What would be the best reasons to use Gradle subpr...
# gradle
k
What would be the best reasons to use Gradle subprojects instead of tossing everything into one big pile? I have a smallish project of 15-20k lines of Kotlin, and a colleague has been telling me to split it up into multiple subprojects. Doing it naively creates a lot of circular dependencies so I'd have to refactor it a lot...
r
For me the refactor is precisely the reason. Kotlin / the JVM don’t provide a way to enforce dependency behaviours between packages; there’s no (trivial) way to tell the compiler (& IDE) that elements in package
ui
should not depend on public elements in package
db
(or worse, the other way around!). Nor to prevent circular dependencies between packages. By making them Gradle subprojects you can use Gradle’s dependency mechanism to constrain yourself to non-circular dependencies, and if you have to add
implementation(project.ui)
to `db`’s
build.gradle.kts
to make it compile that’s a really obvious sign that something needs fixing.

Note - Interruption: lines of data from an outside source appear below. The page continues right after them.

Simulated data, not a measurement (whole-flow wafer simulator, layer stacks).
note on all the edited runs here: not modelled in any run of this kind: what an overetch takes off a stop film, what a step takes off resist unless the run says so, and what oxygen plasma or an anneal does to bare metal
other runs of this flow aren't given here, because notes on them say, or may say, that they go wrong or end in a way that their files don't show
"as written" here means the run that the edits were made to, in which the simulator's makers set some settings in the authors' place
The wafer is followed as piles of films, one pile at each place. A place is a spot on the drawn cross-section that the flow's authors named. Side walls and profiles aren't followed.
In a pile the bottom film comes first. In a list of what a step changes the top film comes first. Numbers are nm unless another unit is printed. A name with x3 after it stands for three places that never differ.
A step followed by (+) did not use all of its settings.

(There are other ways to do this, of course - I’ve written gradle tasks that use
jdepend
to introspect the dependencies between packages and fail the build if there are illegal dependencies, using a custom dependency declaration file. But the IDE knew nothing of it, so the feedback was painfully late.)
c
if you have subprojects that don’t depend on each other gradle can build them in parallel to speed up the build
k
yeah, although a bit boring and not immediately useful, I see that refactoring the codebase to prevent circular dependencies and clearer separation of concerns would be a benefit in the long run...
parallel builds also sound useful, thanks!
r
I don’t know if JPMS modules can provide the same benefits in one git project? Possibly… don’t know about the parallel compilation, though in principle
kotlinc
should be able to use the module graph to work out which modules can be compiled in parallel… Don’t even know how trivial it is to have multiple modules in the same git project. I’m still a bit green on them.
c
if you have multi module gradle build, idea will import it as multiple modules, and I think it will also build it in parallel, if you enable parallel builds in the build settings
t
For me the only valid reason is source organization : )
k
So, about a week later, few sleepless nights and getting to know Gradle plugins and Java modules much intimately than I ever wanted to: 25% faster builds, resolved lots of sharped edges in internal APIs, lot cleaner and less coupled code now in a few places that were quite hairy... Probably worth it, will modularize again! :)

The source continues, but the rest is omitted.